Special case handling - alternatives to if/else?


I have an unruly and monster data table from collaborators, and I’m writing a script to clean it up. The table is updated on a semi-regular basis, and there’s no option to get it in a better form, so I’m stuck trying to write a workaround. The table has a number of subtables, which are indicated in the header, so for example I might have

A1 A2 A3 B1 B2 Z5
foo 1.3 “a”
foo 2.4 “b”
bar 1.7 “a”
baz 3.3 “a”
foo 8.2
foo 9.2
baz 10.

And I need to process all the A columns together, all the B columns together etc. So I’ve got code that splits the table by the header, does some processing and then converts things to long form etc.

All of this works great - the question comes from the fact that, while 80% of the subtables can be processed with the same code, about 20% of them need some idiosyncratic stuff. I’ve started off doing:

const special_cases = Set(["B", "E", "Q"])

function customprocess!(table, parent)
    !in(parent, special_cases) && return table

    if parent == "B"
        # Custom code for B
    elseif parent == "E"
        # Custom code for E
    elseif parent == "Q"
        # Custom code for Q
    return table

This works, but as my number of special cases is increasing, this feels very unwieldy. And this is a project where the table will keep getting updated and the script will keep getting used potentially for years, so I’d like something that’s a bit more maintainable than a giant if-else. Is there a good way to use multiple dispatch or some other sort of design pattern to make the code a bit more readable/maintainable?

I was thinking something like

abstract type AbstractParentTable end

struct ParentB <: AbstractParentTable end
struct ParentE <: AbstractParentTable end
struct ParentQ <: AbstractParentTable end

And then define different methods for these, but I wasn’t sure how to get a type of ParentB (for example) from the "B" in the header. Other ideas welcome.



Could you use a Dict that maps "B" to ParentB?

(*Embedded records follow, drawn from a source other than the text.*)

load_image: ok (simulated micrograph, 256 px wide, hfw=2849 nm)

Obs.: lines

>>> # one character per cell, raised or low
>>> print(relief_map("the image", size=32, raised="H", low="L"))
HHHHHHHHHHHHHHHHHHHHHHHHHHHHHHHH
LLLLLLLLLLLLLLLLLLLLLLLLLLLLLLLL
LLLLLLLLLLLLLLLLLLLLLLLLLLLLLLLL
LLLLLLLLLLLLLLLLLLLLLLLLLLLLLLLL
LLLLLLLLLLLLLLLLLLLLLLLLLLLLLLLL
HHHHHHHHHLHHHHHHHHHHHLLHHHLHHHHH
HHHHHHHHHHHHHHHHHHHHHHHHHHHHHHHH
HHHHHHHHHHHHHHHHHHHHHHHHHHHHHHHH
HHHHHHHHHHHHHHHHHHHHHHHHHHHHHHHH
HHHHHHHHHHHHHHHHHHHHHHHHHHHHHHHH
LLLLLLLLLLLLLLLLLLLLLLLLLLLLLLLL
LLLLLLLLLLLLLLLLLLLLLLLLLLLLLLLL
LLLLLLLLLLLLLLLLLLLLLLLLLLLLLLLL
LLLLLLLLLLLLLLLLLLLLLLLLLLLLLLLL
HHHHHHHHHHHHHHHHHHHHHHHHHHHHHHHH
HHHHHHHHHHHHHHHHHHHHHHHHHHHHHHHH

Yeah, that’s certainly doable. I could make special_cases a dict and then do haskey() instead of in().

Can’t tell if that’s actually simpler though… I guess keeping the function definitions separate is still nicer. Would like a way to do it more dynamically though, maybe with a macro?



It looks like a use-case for Value types: https://docs.julialang.org/en/v1/manual/types/#“Value-types”-1



Yes, this is exactly what I thought, too.

To elaborate on the idea, would something like this work for you?

# Value type
struct Col{T}
Col(s::String) = Col{Symbol(s)}()

# Default behaviour: do nothing
process!(table, ::Col) = nothing

# Custom behaviour for column header "A": add 10 to every cell
process!(table, ::Col{:A}) = foreach(eachindex(table)) do i
    table[i] += 10
julia> # Sample data
       table = Dict("A" => [1,2,3], 
                    "B" => [4,5,6])
Dict{String,Array{Int64,1}} with 2 entries:
  "B" => [4, 5, 6]
  "A" => [1, 2, 3]

julia> # Process everything
       for key in keys(table)
           process!(table[key], Col(key))

julia> table
Dict{String,Array{Int64,1}} with 2 entries:
  "B" => [4, 5, 6]
  "A" => [11, 12, 13]


Oh yeah - this looks like exactly what I need, thanks! (to @kirtsar too). I’ll check out the docs and give that a spin.